Now it seems that the industry has moved in our direction, increasing collaboration, moving from proprietary to open systems and committing to standards that allow for the interchange of data and open APIs geared towards optimizing the entire Additive Manufacturing process. That all points to a very bright future for the entire additive industry, and we intend to play a central role in accelerating the industry’s move to serial production.

I’ll now ask Frank to review the financials for the quarter and for 2021. Frank?

Frank Orzechowski

Thank you, Mark. Our detailed financial results are contained in our Form 10-K filed with the SEC today, and the press release we issued contains key highlights of our financial results. So today, I will provide a brief overview of our financial results for the fourth quarter and full year of 2021.

Revenue for fiscal 2021 totaled $1.7 million as compared to $807,000 for fiscal 2020, primarily as a result of increased sales of our PrintRite3D systems. Our revenue for the fourth quarter of 2021 totaled $350,000 as compared to $200,000 in the fourth quarter of 2020.

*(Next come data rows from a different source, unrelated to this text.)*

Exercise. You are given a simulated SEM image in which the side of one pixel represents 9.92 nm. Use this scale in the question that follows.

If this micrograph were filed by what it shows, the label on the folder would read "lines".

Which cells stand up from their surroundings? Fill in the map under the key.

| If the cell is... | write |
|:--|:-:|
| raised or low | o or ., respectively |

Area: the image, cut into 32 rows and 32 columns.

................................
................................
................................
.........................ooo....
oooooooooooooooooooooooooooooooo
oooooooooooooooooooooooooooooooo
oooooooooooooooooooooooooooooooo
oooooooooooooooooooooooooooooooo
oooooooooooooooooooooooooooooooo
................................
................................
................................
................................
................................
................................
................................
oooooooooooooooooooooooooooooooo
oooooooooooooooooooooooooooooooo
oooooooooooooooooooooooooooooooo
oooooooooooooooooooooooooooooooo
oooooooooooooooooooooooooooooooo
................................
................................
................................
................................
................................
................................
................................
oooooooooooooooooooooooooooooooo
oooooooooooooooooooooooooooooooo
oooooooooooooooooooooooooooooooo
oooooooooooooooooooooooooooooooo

Gross profit for the full year of 2021 was $1.1 million as compared to 2020’s gross profit of $216,000. Gross profit in the fourth quarter of 2021 was $200,000 as compared to negative $22,000 for the fourth quarter of 2020. Our gross margin for fiscal 2021 was 66% as compared to 27% for fiscal 2020.

This improvement of 39% was a result of lower manufacturing costs due to a combination of lower cost of certain components, engineering redesigns and efficiencies achieved in our manufacturing process.

Total operating expenses for 2021 were $9.6 million, of which $2.6 million were incurred in the fourth quarter. This compares to total operating expenses for 2020 of $5.9 million, of which $1.5 million was incurred in the fourth quarter. Of the total increase of $3.7 million in 2021, $2.7 million or 72% was related to increased salary and benefits, stock-based compensation and recruiting and other expenses related to our employees.

During 2021, we made a significant investment in bringing quality people into the company to contribute to our mission. However, it’s not enough just to attract and hire new employees. We must also be able to retain our new and existing employees. The labor market is and remains extremely competitive, and our highly trained, skilled and talented employees are heavily sought after.

To that end, we have made additional important investments designed to advance our employee-first culture and ensure that Sigma remains a desirable place to work. More specifically, we have upgraded our health and insurance plans, increased equity-based compensation for all employees and implemented a flexible time-off policy to help ensure our employees have a good work-life balance.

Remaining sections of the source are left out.